Colorado regulators have asked the Interior Department’s Bureau of Land Management (BLM) to remove some parcels in the northwestern part of the state from an upcoming oil and gas lease sale and to consider enacting a one-well pad/square mile limit within big game habitat, suggestions that the oil and gas industry opposes.

The Colorado Parks and Wildlife (CPW) of the state’s Department of Natural Resources (DNR) have sent letters to the BLM over the planned lease sale in March. They reiterated many of the concerns voiced by then-Gov. John Hickenlooper last September before a separate BLM lease sale held in December. BLM ultimately decided to withdraw nearly 150,000 acres in northwestern Colorado from the December sale.

At issue is winter habitat deemed critical to elk, mule deer, pronghorn antelope and bighorn sheep, as well as the bald eagle, the greater sage grouse and the lesser prairie chicken.

“Preserving healthy big game populations is important to Colorado for many reasons,” DNR Executive Director Robert Randall wrote in a Dec. 21 letter to BLM. “Available scientific literature indicates the best way to protect these wildlife habitats and maintain their functionality is to limit the density of surface disturbance from oil and gas development.

“Recent research has called into question the effectiveness of timing limitation stipulations; therefore, additional density limitations are necessary, such as a stipulation of one well pad per square mile to maintain big game populations in areas heavily impacted by oil and gas. This recommendation continues to allow for multi-well pads and efficient development of fluid minerals on public lands in Colorado, while protecting crucial winter habitats and migration corridors.”

Randall also cited Interior’s Secretarial Order 3362, which calls for improving habitat quality in western big game migration corridors and working in “complete collaboration” with the states.

The U.S. Forest Service in October issued a draft environmental impact statement and amended land management plans covering sage grouse habitat in five western states. Randall said the DNR was appreciative of BLM deferring parcels in sage grouse habitat from the December sale and requested it do the same in March.

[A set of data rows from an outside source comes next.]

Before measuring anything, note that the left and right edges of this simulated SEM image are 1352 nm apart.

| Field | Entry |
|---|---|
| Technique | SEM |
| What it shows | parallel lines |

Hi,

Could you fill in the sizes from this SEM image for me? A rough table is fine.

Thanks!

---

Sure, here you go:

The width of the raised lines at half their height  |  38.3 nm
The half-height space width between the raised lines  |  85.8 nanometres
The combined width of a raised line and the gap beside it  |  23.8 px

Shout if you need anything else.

“We recognize that BLM will not routinely defer leasing when waiting for a plan amendment or revision to be signed, but it remains within the discretion of the state office to recommend deferral to the Washington office,” Randall said.

In a separate letter sent in October to the BLM’s field office in Grand Junction, CO, CPW’s J.T. Romatzke, northwest regional manager, also requested the sage grouse habitat be pulled from the March sale, and he called for the agency to consider a one pad/square mile limit within elk migration corridors and production areas. Romatzke also called for restricting activities within the winter range of bighorn sheep and near bald eagle roosting sites.

“Until an adequate mechanism is in place to provide these protections, CPW recommends deferral of these important habitats from this sale, and future lease sales,” Romatzke wrote.

While the oil and gas industry said it was sympathetic to the concerns of Colorado’s wildlife managers, it is urgingBLM to move forward with the lease sales as proposed.

“Colorado is just starting to address density in critical big game habitat and migration corridors, so the state is asking BLM to do something it hasn’t even figured out yet,” said Western Energy Alliance President Kathleen Sgamma. “That’s putting the cart in front of the horse. Just tossing out a hard-and-fast standard without the required deliberation and stakeholder input is not the way to set good government policy.

“BLM should certainly consider Colorado’s policy once it’s gone through the deliberative process that addresses actual conditions on BLM lands, but until then, BLM should proceed forward with the leases.”

West Slope Colorado Oil and Gas Association Executive Director Eric Carlson told NGI’s Shale Daily that enacting a one pad/square mile limit would be four times the setback distance outlined in Proposition 112, which Colorado voters rejected in November. The ballot initiative would have increased well site setbacks to 2,500 feet from 500 feet for residences and workplaces, as well as “vulnerable areas” such as playgrounds and public water sources.

“It would be a significant setback. It’s probably pretty untenable,” Carlson said Friday. But he also struck a conciliatory tone. “CPW has always been an agency we’ve worked well within the industry in the Piceance Basin. I don’t see this comment being any more than raising the issue that there is critical winter habitat.”

Carlson said the DNR and CPW have been working to reestablish a larger deer herd in the northwestern part of the state for several years and said hunting licenses are a big revenue stream. Similar concerns over big game in neighboring Wyoming led BLM to defer the sale of about 5,000 surface acres last August.

“It’s no surprise that they want make sure that that habitat continues to be prime habitat and continues to get better over time,” Carlson said. “We have always been willing to work with wildlife interests to make sure that what we’re doing doesn’t diminish that attitude.”

According to BLM’s website, plans are to auction 26 parcels totaling more than 14,051 acres in the March sale including acreage in Fremont, Garfield, Jackson, Mesa and Moffat counties.